Working agreements: blameless approach, one conversation at a time, challenge ideas with data, not people.
Timebox: 45–60 minutes for the workshop; 15 minutes after for actions.

How to run it

Prep (10–15 min before)

Grab a copy of 5 Whys template, or search and add the template directly into your existing Figjam board
Assign roles
- Facilitator: keeps it blameless, probes for evidence, manages time.
- Scribe: captures the chain(s), decisions, owners, due dates.
Set the frame
- Write the problem statement and impact metric big and visible.
- Draw a simple why-tree: problem at the top; each “why” as a node; allow branches when multiple plausible causes appear.
Collect quick facts
- Timeline of events, recent changes, alerts, relevant tickets.

Facilitate the 5 Whys (40 min)

Why #1 — Proximate cause
- Ask: “Why does this happen?” "What causes this to happen?"
- Require evidence: “What observation/log shows that?”
Why #2–#4 — Mechanism & enabling conditions
- For each answer, ask follow up “Why?” based questions
- If multiple plausible answers emerge, branch and pursue the most impactful/likely first.
- Continually test: Would fixing this have prevented the problem?
Why #5 (±2) — Systemic cause
- Stop when you reach a controllable, systemic cause (policy, process, tooling, environment, design, staffing, training, incentives).
- If you land on “human error,” go one more why to reveal the system, process, political or other gap that allowed it.
Validate
- Cross-check with data or a quick experiment (“If X were true, would event Y still occur?”).
- If uncertainty remains, mark a learning action (small test) rather than guessing.
Converge on the primary root cause(s)
- You may end with 1–3 root causes across branches.
- Link to VSM, User Experience Maps, DDD Event Storm maps, or other artifacts.

Capture potential actions for causes

One simple way to turn root-causes into potential next steps for the team, is to ideate on Corrective and Preventative Actions (CAPA)

Containment: immediate guardrails to reduce risk of this problem recurring (feature flag, hotfix, alert).
Corrective: introduce a change to stop recurrence in the short term (procedure, check, test).
Preventive: design/process improvement that makes the failure mode impossible or highly unlikely (automation, architecture, training, policy, incentives).

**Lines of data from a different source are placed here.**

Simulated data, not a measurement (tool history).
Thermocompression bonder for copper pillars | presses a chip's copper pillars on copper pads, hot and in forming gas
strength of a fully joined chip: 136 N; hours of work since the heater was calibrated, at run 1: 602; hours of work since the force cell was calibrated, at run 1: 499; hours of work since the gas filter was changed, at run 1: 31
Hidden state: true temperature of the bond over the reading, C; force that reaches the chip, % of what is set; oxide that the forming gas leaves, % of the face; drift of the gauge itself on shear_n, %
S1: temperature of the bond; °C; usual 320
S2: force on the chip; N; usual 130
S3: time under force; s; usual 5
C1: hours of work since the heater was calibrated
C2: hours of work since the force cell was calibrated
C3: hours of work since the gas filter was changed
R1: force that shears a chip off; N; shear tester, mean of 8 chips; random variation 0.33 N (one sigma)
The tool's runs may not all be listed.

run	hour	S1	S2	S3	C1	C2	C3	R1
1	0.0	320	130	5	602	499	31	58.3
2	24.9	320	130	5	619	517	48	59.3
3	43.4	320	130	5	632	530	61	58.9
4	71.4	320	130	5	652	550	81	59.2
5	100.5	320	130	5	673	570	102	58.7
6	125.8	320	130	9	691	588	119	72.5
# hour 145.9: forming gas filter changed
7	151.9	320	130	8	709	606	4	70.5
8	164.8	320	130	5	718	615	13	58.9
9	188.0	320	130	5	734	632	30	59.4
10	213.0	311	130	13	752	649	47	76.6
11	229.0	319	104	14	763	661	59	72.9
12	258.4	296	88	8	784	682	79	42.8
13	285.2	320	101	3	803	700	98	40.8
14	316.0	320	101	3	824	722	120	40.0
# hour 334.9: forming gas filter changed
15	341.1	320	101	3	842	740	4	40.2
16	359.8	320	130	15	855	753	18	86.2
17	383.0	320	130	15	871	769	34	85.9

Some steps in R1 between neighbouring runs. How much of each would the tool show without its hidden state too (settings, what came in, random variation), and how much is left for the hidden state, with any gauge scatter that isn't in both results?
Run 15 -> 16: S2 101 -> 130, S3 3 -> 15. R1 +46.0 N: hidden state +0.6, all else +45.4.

Facilitator cheat-sheet phrases

“What evidence supports that why?”
“If we fixed this, would the problem still occur?”
“What system made that outcome likely?”
“Let’s branch: note both hypotheses, and start with the one with the biggest impact.”
“We’re not judging people—we’re improving the system.”

Examples

Domain	Problem (metric & impact)	5 Whys (evidence-led chain)	Root Cause (systemic)	CAPA Examples — Containment / Corrective / Preventive	Validation Metrics
Developer Platform	Service onboarding takes 15 days (target ≤5); teams miss milestones and spin up shadow infra.	1) Onboarding tickets sit idle ~6 days. (Jira cycle-time report) 2) Approvals are manual and batched weekly. (SOP, approver calendar) 3) Approvers fear over-provisioning without standardized roles. (interviews) 4) No codified IAM policy packs; each request needs bespoke review. (repo audit) 5) Platform backlog prioritized features over governance; no OKR for time-to-first-commit. (backlog history, OKR doc)	Missing least-privilege IAM policy packs and self-service provisioning policy, driven by misaligned prioritization.	Containment: Daily approval SLA; temporary pre-approved “starter” roles. Corrective: Ship 3 standardized IAM policy packs (read-only, contributor, admin) with guardrails; add request form validation. Preventive: Terraform module + policy-as-code tests in CI; platform OKR on TTFC; monthly access review.	Median Time-to-First-Commit ≤5 days; ≥80% of onboardings fully self-service; zero shadow infra exceptions in a quarter.
Dept of Veterans Affairs (VA)	Claims status data >72 hours stale; call center volume +35%; Veteran trust at risk.	1) Nightly ETL failed two nights. (Airflow logs) 2) Source API was rate-limited (429s). (HTTP logs) 3) Batch window overlapped partner’s peak after their schedule change. (partner notice) 4) No alerting/backoff for 429s; rigid schedule. (observability config) 5) No SLO/clear ownership for data freshness across data eng/integration teams. (RACI, SLO gap)	Absent ownership & SLO for data freshness, leaving rate-limit failures unmonitored and schedules inflexible.	Containment: Manual re-run off-peak; throttle requests. Corrective: 429 alerting; exponential backoff + retry; reschedule to partner off-peak. Preventive: Define Data Freshness SLO (P95 < 6h); RACI ownership; partner-schedule change webhook; migrate critical flows to event-driven ingestion.	Sustain P95 freshness < 6h for 30 days; call volume returns to baseline; 0 unacknowledged 429 episodes per month.
Dept of State	Passport median processing = 14 weeks (target ≤8); public service delays and backlog growth.	1) Manual review queue +60%. (queue metrics) 2) Photo auto-screen flag rate 40% (↑). (model logs) 3) New vendor model sensitivity increased. (release notes) 4) Deployed without calibration/shadow testing. (QA plan) 5) No representative, privacy-approved dataset or governance to validate model; no DSA enabling safe testing. (legal/policy audit)	Model governance gap: photo-screening model deployed without calibrated, representative validation due to missing data-governance & shadow-test protocol.	Containment: Lower sensitivity / rollback; add human-in-the-loop triage shifts. Corrective: Create privacy-approved synthetic dataset; run shadow test vs prior model; calibrate threshold. Preventive: Formal ML governance (pre-prod shadowing, bias/error checks, sign-off); vendor DSA; ongoing drift monitoring.	Median processing ≤8 weeks; manual-review rate ≤15%; false-positive photo flags ≤5% sustained.

Next steps

Once we've captured the root causes to problems we want to solve, we need to refine and prioritize them.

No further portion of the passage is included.